Tourists took snaps of the Maysora and the Yangtze Harmony as the engines reverberated across the water and road trains lined up to off-load their cargo.

Rural Export and Trading WA’s vessel, the Al Shuwaikh, was on the other side of port at the same time.

While everyone’s attention has been on Livestock Shipping Services (LSS) and its Maysora consignment, which was meant to be followed by the Al Shuwaikh, the Yangtze Harmony slipped in and loaded 15,000 head of sheep and then departed while the others still waited.

Harmony Agriculture and Food Company director Steve Meerwald confirmed its involvement in the “small consignment” of sheep expected to arrive at the port of Muscat in Oman on Saturday, November 24.

The 15-day voyage will be the first after the company announced its focus for the business would be more on domestic processing, while exporting to clients in Oman and China when the opportunity arose.

LSS was believed to have been stalled at the port for a few extra days while paperwork and approvals were sorted out with the Department of Agriculture, as well as Israel.

The Maysora left port on Saturday for the southern Israeli port of Eilat in the Gulf of Aqaba carrying a consignment of sheep and cattle.

It is expected to arrive on Wednesday, November 28.

The Al Shuwaikh has since taken up its loading position and departed for the Persian Gulf State of Kuwait with 59,000 head of sheep on board.

It will offload at Kuwait, Qatar and the United Arab Emirates.

The voyage will be the first shipment to Kuwait since Emanuel Exports had its licence suspended and then cancelled.

The movement in sheep to overseas markets is a positive sign for the livestock industry which has been lurking in uncharted waters since April.

In the past few weeks livestock prices have risen by $10-$15 per head in the saleyards (for shippers) highlighting the industry’s comments that with more competition in the market there is a better return for producers.

Last week there was also positive news for International Livestock Export (ILE) that the Department of Agriculture and Water Resources (DAWR), which issued it with a ‘show cause’ notice in September, had decided to take no further action.

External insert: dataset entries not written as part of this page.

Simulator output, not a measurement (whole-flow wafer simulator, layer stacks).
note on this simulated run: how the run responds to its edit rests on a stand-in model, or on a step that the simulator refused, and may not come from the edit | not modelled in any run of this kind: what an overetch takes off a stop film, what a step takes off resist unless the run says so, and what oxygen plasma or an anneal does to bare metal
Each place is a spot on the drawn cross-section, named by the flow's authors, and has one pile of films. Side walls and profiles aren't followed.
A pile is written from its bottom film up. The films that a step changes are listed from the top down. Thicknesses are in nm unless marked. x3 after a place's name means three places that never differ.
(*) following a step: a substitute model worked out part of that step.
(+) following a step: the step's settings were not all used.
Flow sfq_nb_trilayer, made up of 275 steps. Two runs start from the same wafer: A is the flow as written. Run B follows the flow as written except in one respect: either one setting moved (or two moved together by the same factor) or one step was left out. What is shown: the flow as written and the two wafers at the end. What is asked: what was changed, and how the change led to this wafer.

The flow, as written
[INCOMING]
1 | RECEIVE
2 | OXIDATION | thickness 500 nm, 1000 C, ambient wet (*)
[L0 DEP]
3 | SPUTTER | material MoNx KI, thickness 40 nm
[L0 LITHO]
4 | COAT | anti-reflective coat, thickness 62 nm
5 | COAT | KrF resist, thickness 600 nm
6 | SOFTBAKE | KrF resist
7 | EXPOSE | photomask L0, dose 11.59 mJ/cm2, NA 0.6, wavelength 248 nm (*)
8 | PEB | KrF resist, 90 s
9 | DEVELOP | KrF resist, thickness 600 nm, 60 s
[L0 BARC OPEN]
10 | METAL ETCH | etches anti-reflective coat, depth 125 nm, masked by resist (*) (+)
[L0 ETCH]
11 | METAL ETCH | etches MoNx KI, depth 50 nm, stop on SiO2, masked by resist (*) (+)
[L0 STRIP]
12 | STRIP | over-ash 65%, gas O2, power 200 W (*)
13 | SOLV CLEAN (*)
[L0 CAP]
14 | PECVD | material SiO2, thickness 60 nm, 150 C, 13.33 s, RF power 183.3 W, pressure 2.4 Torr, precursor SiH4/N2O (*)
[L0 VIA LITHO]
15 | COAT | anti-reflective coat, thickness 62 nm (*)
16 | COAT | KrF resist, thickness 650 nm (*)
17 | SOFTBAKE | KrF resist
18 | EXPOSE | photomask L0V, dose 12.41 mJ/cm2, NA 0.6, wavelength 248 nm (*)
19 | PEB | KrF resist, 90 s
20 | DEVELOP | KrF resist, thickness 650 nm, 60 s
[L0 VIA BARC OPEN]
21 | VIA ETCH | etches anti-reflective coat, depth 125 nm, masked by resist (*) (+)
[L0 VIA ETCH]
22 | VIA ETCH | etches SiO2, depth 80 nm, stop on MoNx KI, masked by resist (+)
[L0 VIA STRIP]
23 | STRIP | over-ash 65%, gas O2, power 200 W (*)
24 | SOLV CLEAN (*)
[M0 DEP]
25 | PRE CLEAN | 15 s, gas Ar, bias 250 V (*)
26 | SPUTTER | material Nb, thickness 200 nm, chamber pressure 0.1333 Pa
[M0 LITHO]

ILE had responded to the notice that it was not possible for it to export sheep to Kuwait, Qatar, the United Arab Emirates (UAE) and Oman, given the requirement for an approved export program to supply those markets, which would require approval by DAWR.

ILE managing director Michael Stanton said “ILE has no intention to supply these markets”.

Mr Stanton received advice from DAWR that “having considered this matter, it has decided to take no action”.

“This is welcome news,” Mr Stanton said.

“We have 20,000 cattle in the system for our schedule of shipments.

“If we had to stop operating, this would cause major animal welfare issues and would not be in the best interest of the industry.

“We now look forward to getting on with business.”

ILE is one of Australia’s biggest exporters of live cattle, exporting or arranging processing for about 130,000 cattle a year, most from the Kimberley and Pilbara, exported via Broome and Fremantle to South-East Asia.

It supplies a small number of sheep to the same markets.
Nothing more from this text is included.